News Media and the Racialization of Protest: An Analysis of Black Lives Matter Articles
The purpose of this paper is to examine coverage of the Black Lives Matter (BLM) movement in seven US-based newspapers to determine whether the protest paradigm, “a pattern of news coverage that expresses disapproval toward protests and dissent,” and other marginalizing techniques are present, and racialized.
Relevant articles published during a six-month period of 2014 near the death of Michael Brown were retrieved from the selected outlets, including the New York Times, the Los Angeles Times, and the St Louis Post-Dispatch. Textual and content analyses were performed.

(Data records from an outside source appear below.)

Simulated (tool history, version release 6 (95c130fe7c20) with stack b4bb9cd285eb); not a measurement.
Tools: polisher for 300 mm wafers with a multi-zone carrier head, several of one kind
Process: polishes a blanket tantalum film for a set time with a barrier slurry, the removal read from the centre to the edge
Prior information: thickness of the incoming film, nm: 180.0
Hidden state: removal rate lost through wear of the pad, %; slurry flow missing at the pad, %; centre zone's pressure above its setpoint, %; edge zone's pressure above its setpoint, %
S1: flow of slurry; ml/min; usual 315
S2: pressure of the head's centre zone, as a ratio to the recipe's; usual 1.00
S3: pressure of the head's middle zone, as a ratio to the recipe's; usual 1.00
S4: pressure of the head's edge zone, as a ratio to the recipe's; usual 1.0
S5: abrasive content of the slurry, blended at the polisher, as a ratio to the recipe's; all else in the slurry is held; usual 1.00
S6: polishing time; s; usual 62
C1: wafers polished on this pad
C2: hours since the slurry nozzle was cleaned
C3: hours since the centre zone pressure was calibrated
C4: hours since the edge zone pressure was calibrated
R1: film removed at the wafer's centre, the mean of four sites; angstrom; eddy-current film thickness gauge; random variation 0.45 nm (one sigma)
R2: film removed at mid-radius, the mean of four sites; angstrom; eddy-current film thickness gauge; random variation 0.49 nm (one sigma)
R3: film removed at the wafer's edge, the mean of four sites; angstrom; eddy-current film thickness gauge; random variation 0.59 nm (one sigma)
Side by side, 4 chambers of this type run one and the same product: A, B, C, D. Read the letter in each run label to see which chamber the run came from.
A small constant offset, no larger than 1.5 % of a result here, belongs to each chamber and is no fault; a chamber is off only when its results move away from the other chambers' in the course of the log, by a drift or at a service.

The articles heavily followed the paradigm. An additional characteristic, blame attribution, was also identified. Language of crime, lawlessness, violence, blame for nearby acts of violence, and inflammatory quotes from bystanders and official sources were often present. There was little discussion of key issues associated with the formation of BLM.
Mainstream outlets rather than social media or alternative outlets were examined. Future research should study coverage of BLM in other outlets.
Measures to avoid marginalizing protests and racialization of coverage, including increased diversity in the newsroom and monitoring for racialized language are suggested.
Racialization of news and coverage of BLM has widespread negative consequences, such as association of Blacks with criminality that may affect their quality of life. The protest paradigm has the ability to squelch participation in social movements, which have the possibility to bring about needed social change.
This interdisciplinary paper highlights the important role of mainstream media and news routines in affecting the BLM movement. It uses diversity research to make recommendations for media practitioners to avoid racialization of news.